Race, gender remain workplace barriers in Ontario, Census data reveal – Employment equity programs needed to level workplace playing field for visible minorities (Toronto Star):
A new report based on 2005 Census data being released [June 3, 2010], shows that visible minorities in Ontario are far more likely to live in poverty, have trouble finding a job and earn less in the workplace.
Sexism and racial discrimination “pack a double wallop,” for visible minority women who earned 53.4 cents for every dollar a white man earned, said economist Sheila Block who wrote the report for the Canadian Centre for Policy Alternatives.
“The Census data reveals that in 2005, at the height of pre-recession economic prosperity, women from racialized backgrounds working in Ontario faced real barriers to success,” she said. “They earned about half as much as non-racialized men.
When she factored out age, education and immigration status, Block found:
• Workers from visible minority groups faced unemployment rates of 8.7 per cent compared to 5.8 per cent for all Ontario workers.
• Visible minority workers were paid 77.5 cents for every dollar a white worker earned.

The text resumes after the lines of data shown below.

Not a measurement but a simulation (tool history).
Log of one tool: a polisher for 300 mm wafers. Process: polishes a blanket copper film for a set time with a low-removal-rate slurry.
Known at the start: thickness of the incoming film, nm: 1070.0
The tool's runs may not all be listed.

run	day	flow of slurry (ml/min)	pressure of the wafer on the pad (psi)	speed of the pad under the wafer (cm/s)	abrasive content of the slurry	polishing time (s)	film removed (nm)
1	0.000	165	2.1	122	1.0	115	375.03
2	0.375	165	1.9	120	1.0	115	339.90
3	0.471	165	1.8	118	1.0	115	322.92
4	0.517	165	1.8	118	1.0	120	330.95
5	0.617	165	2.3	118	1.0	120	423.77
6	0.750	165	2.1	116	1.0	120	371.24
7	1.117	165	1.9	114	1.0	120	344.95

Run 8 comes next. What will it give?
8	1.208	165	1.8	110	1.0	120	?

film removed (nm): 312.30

• Visible minority families were three times more likely to live in poverty, with poverty rates of 18.7 per cent, compared to 6 per cent for white families.
Another way to look at it is that white men earn $1.87 for every $1.00 earned by a woman of colour, or about 87% more for being white and male. When controlling for age, education, and immigration status, white people earn $1.29 for every $1.00 earned by a person of colour, or about 29% more for being white.